Starting at the “build” stage of “build-measure-learn” was engrossing. Our team of engineers and MBAs got busy planning, building and polishing the first version of our product in a safe space, free from feedback and critique from “outsiders”.
But we were shutting out customers too. This not only meant that the product we built was useful to no one, but that we had wasted the limited resources available to us, time capital and opportunity.
Here, it would really have helped to start by speaking to customers. The qualitative data generated forms the basis for:
- having an understanding, not assumptions, of customers’ problems
- knowing whether they’re actively or subconsciously looking for solutions
- noting what words they use to describe their limitations
There is no better driver for decisions on whether to build, what product decisions to make, how to market, and so on.
In the iterative process, perhaps it’s better to start with “Learn”.
Learn
Let’s assume you want to create a product in the cleaning industry. It’s great to start by researching the industry online — who are service providers, what solutions do they offer, who are their customers — and draw some problem hypotheses. Perhaps you feel these problems acutely yourself.
It’s imperative to test these hypotheses though, and there’s no better way to do so than to speak directly to customers and experience first-hand the inefficiencies of service providers. This is precisely what Homejoy’s adora cheung did.
Brainstorm various narrow customer segments of people you’d like to interview. Broad segments like “everyone”, “millennials”, “friends” are meaningless and don’t count.
Customer Development guru Cindy Alvarez recommends that your first customers meet the following criteria:
- Market Size: how large is the well-defined, niche market they belong to?

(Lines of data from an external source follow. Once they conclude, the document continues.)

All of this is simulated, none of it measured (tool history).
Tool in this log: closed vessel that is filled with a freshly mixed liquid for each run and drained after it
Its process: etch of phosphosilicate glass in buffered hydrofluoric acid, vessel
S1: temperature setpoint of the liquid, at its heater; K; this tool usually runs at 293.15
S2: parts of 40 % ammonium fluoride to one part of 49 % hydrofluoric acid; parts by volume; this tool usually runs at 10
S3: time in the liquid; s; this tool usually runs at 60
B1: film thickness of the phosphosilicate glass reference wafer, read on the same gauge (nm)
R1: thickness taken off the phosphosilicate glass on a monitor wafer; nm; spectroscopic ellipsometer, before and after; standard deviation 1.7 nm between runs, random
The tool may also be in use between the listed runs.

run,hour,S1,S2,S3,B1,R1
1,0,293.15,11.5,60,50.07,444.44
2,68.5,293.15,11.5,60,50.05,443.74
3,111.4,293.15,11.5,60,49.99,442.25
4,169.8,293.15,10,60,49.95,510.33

- Severity of Pain: is the problem they’re experiencing so severe that your product is a painkiller, not a vitamin?
- Ability to Change: are they likely to adopt a new solution early?
Based on my experience, I would add this criteria:
- Ability to Pay: how likely are they to pay for a solution?
This means that your early customers should ideally be at the intersection of this Venn Diagram:
One way to prioritise what customer segments to interview first is by using a modification of Justin Wilcox’s SPA treatment.
- Enter the 4 criteria from the venn diagram into a column in a spreadsheet
- List out your customer segments in the top row
- Give each customer segment a score from 1–3 (1 being lowest, 3 highest) for these criteria. Estimates are fine here.
- Multiply to get the results. The segment with the highest score can be interviewed first.
This exercise shouldn’t take more than an hour to do. This is a quick example applied to the cleaning industry. My customer segments are vaguely defined still, but I have a fairly good idea that I should speak to working parents first.
I realise this sounds like a tedious process, but it’s only necessary to interview about 5 people per customer segment before you start to see trends in their problems and behaviour.
Justin Wilcox has a brilliant tutorial on how to conduct these interviews to eliminate bias and prompt an interviewee to share: available here. The goal is not to lead the conversation to your product idea, but to listen intently to their problems.
Mike Fishbein and Charles Liu provide lists of good questions to ask here and here respectively.
Upon conducting interviews, one of three things will happen:
- you’ll find you need to revise and narrow customer segments you’d identified, and reiterate this process,
- you’ll fill the table with far better estimates, identify a customer segment you can serve and conduct more interviews within it,
- you’ll realise this is all for nought, and move on to the next problem hypotheses or industry to build in.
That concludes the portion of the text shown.